Miklos Szeredi <miklos@...redi.hu> writes:

>> Arn't there ways to escape chroot jails? Serge had pointed me to a URL
>> which showed chroots can be escaped. And if that is true than having all
>> user's private mount tree in the same namespace can be a security issue?
>
> No.  In fact chrooting the user into /share/$USER will actually
> _grant_ a privilege to the user, instead of taking it away.  It allows
> the user to modify it's root namespace, which it wouldn't be able to
> in the initial namespace.
>
> So even if the user could escape from the chroot (which I doubt), s/he
> would not be able to do any harm, since unprivileged mounting would be
> restricted to /share.  Also /share/$USER should only have read/search
> permission for $USER or no permissions at all, which would mean, that
> other users' namespaces would be safe from tampering as well.

A couple of points.
- chroot can be escaped, it is just a chdir for the root directory it
  is not a security feature.  The only security is that you have to be root to call chdir.
  A carefully done namespace setup won't have that issue.

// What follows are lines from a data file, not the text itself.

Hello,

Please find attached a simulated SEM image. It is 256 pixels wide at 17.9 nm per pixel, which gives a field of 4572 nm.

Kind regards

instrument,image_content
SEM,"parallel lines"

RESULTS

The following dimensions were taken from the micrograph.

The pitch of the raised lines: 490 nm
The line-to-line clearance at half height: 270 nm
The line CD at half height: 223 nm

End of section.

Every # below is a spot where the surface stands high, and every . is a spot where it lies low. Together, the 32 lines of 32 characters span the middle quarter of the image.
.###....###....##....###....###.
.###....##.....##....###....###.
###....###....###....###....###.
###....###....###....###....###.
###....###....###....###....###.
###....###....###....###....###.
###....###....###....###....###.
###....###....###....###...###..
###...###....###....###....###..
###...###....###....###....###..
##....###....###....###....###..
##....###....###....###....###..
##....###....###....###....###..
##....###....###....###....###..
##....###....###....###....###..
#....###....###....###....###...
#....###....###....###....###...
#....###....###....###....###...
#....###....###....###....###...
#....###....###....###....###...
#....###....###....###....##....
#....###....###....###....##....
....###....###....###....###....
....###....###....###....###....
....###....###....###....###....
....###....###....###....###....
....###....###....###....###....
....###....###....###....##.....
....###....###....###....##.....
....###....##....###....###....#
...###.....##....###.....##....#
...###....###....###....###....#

- While it may not violate security as far as what a user is allowed to modify it may
  violate security as far as what a user is allowed to see.

There are interesting per login cases as well such as allowing a user to replicate
their mount tree from another machine when they log in.  When /home is on a network
filesystem this can be very practical and can allow propagation of mounts across
machines not just across a single login session.